What to do in a cyber crisis

John Noble CBE is an advisor to Glasswall and non-executive director at NHS Digital, where he is responsible for overseeing cyber security and information assurance. Here, he shares insight and advice on how organizations should react when faced with a cybersecurity crisis.

Like many forms of crisis management, mitigating the impact of a cybersecurity attack and recovering to business as usual is not just about reacting to events - it’s a process that always benefits from effective forward planning and preventative strategies.

Consider ransomware, for example, one of the most common forms of cybercrime with the potential to be hugely disruptive. All too often, organizations find they have no alternative other than to pay the ransomware demand because their data has been encrypted, they have also lost their backup, data has been stolen and there is massive commercial pressure to recover. If the only other option is a prolonged period of downtime while systems are rebuilt, leaders frequently take the path of least resistance and cave in to the demands being made.

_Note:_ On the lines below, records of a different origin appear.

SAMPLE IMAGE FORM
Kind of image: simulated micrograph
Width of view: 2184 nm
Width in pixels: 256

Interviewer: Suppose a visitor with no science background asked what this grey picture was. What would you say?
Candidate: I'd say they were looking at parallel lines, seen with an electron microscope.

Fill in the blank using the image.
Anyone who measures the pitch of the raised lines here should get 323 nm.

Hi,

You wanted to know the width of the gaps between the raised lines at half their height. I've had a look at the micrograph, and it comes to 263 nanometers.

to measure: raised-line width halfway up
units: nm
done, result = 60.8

Countering the risk of ransomware, however, means organizations should take some key steps in advance so they aren’t put in an impossible position. These include activities such as ensuring software patching is up to date, addressing the serious security shortcomings of untrustworthy legacy infrastructure and making sure staff are trained to identify and report potential phishing emails.

Minimizing the risk of becoming a victim also requires taking additional steps such as protecting privileged accounts, implementing multi-factor authentication and disabling or constraining scripting environments such as remote desktop protocol. These represent a list of minimum requirements for any organization taking the current risks seriously.

Effective preparation also requires detailed forward planning that focuses on addressing a crisis quickly and effectively. Key steps include:

  • Implementing offline backup that is genuinely secure.
  • And then ideally, practice recovering from backup. For some organizations, this has the potential to be hazardous to existing operations, so the alternative is to conduct a  discussion with IT partners and suppliers to ensure there is access to expertise and resources to implement a backup should it be necessary.
  • There should also be well-rehearsed incident management and business continuity plans in place to address the consequences of an attack on key operational functions.
  • And depending on the nature of each business and its resources, leadership teams are increasingly putting assistance from an incident response company on permanent standby.

What Bad Practice Looks Like

Turning now to dealing with an incident, organisations that struggle to deal with incidents such as a ransomware attack tend to share some common traits. For example, executive teams should not make the mistake of assuming a cybersecurity breach is a technology problem that falls solely on the shoulders of the CISO.

Yes, the CISO has a vital role in tackling the tech problem and helping the organization to recover, but there’s more to it than this. The responsibility for dealing with and mitigating the impact of a serious breach goes right across the whole management team - from legal and reporting and statutory requirements to business operations, customers and just about every function where technology has any role.

Quick and decisive implementation of mitigation and recovery plans (if they exist) is also vital. What can happen, however, is that teams resort to optimism bias, rather than assuming the worst case. The negative impact of this often becomes apparent when in-house staff are soon overwhelmed with the tremendous pressure of dealing with the scale of an attack. This can be the point where companies often turn to external, specialist support and incident response - while this is important, it’s always better to involve experts in advance planning rather than in an emergency.

What Good Practice Looks Like

In contrast, an effective mitigation and recovery process always begins by ensuring someone is clearly in charge and armed with the authority of the CEO to make decisions across the organization.

There should be an incident response structure in place that has buy-in from senior management. These decision-makers might not be technical experts, so should be provided with all the key information they need in an understandable format. This shouldn’t be seen as ‘dumbing down’, but rather is a process to ensure they are given insight and detail in a way they can use to make effective, fully informed decisions.

Best practice must be supported by clear and effective internal and external communication, based on a core script that is updated as new information becomes available. Each piece of communication needs to be geared to the recipient but the underlying message must be consistent, including a plan for stakeholder management.

Decisions about whether to seek specialist, external help should be made early on in the process, especially before in-house teams become exhausted by the effort required to address the crisis. Organizations often assume these services will be prohibitively expensive, but in reality, business costs can be significantly higher than the bill from a specialist advisor. The need for external support in advance of an attack should have been identified and commercial arrangements put in place well before any incident.

Preparing for something that might never happen can seem like an unnecessary overhead, compared to the range of daily priorities every organization encounters. However, faced with a crippling ransomware attack, those dealing with it will almost always talk about how much pressure it puts them under, and teams that have prepared in advance are, without exception, always very glad they did.